News ID: 214440
Published: 0103 GMT May 04, 2018

Iran, EU hold ‘productive’ consultations on Yemen

Iran, EU hold ‘productive’ consultations on Yemen

An Iranian delegation held a meeting with European officials on political and humanitarian situation in Yemen, which has been under Saudi Arabia attacks since 2015.

EU political consultations on regional issues with Iran were hosted in Rome on Thursday, the European External Action Service (EEAS) said in a statement.

The meeting was chaired by EEAS Secretary General Helga Schmid and attended by France, Germany, Italy and the UK at the level of political directors. The Iranian delegation was led by Hossein Jaberi Ansari, deputy minister for foreign affairs.

Senior advisor to Iranian foreign minister Hossein Jaberi Ansari who is currently leading an Iranian delegation in talks with the four European states on Yemen crisis in Italy said that one of the regional policies of the Islamic Republic is to end crisis in Yemen.

After the meeting, the Iranian official told IRNA that the main goal of the talks was to find a way out of the current situation in the impoverished country.

“The Yemeni crisis has taken up terrible humanitarian dimensions, as we witness a widespread human catastrophe and the silent death of a nation,” he said.

The talks was the second edition of talks in this format after the meeting on the sidelines of the Munich Security Conference in February 2018. The discussions on the political and humanitarian situation in Yemen were productive.

The participants agreed to meet again in Brussels in the near future.

More than 14,000 people have been killed and tens of thousands have been injured in the Saudi-led war on Yemen, according to Press TV.

The war-torn country has lost much of its infrastructure due to ruthless airstrikes by Saudi Arabia over the past three years.

According to the United Nations, some 22 million of Yemen’s 25 million population need humanitarian assistance.

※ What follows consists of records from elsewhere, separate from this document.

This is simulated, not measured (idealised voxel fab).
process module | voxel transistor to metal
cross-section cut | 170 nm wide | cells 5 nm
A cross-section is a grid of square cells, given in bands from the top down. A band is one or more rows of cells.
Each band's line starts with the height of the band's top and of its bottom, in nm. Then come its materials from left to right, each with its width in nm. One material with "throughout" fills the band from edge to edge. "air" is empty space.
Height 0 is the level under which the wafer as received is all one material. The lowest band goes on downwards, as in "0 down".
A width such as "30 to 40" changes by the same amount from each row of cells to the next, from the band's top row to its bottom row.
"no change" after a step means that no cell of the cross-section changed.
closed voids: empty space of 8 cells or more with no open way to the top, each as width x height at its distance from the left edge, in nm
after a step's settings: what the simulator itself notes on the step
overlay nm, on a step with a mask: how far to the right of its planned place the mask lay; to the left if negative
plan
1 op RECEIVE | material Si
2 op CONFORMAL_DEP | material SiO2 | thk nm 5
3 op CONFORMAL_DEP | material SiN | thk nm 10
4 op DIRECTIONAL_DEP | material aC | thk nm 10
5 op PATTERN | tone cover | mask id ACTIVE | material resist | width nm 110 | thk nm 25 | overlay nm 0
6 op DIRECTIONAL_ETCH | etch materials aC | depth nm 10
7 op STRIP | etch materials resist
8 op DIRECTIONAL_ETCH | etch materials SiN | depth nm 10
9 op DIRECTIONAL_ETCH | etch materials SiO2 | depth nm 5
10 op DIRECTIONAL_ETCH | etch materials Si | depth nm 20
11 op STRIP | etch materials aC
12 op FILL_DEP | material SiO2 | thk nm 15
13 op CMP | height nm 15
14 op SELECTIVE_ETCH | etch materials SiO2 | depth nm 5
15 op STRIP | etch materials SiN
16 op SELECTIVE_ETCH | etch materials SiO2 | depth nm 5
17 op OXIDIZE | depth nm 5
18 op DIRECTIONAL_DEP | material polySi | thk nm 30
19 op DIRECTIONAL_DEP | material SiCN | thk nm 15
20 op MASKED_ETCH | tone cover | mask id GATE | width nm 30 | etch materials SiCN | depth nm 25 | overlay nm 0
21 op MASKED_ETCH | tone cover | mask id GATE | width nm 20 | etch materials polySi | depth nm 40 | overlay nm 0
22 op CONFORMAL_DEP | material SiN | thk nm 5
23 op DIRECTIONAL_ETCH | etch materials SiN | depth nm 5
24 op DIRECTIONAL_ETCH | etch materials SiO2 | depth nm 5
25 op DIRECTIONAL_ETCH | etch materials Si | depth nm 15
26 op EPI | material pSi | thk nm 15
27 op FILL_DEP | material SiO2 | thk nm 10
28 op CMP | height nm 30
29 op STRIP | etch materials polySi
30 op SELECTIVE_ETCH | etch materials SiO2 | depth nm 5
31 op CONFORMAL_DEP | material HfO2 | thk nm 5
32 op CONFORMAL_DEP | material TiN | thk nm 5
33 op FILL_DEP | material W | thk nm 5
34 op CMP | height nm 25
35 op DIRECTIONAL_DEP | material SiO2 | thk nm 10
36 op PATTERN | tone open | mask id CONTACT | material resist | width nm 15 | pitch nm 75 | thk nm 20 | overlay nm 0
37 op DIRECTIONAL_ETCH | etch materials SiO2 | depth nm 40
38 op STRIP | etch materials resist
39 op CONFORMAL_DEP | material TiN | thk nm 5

The Saudi aggression was launched in March 2015 in support of Yemen’s former Riyadh-friendly government and against the Houthi movement, which has been running state affairs in the absence of an effective administration.

The offensive has, however, achieved neither of its goals despite the spending of billions of petrodollars and the enlisting of Saudi Arabia's regional and Western allies.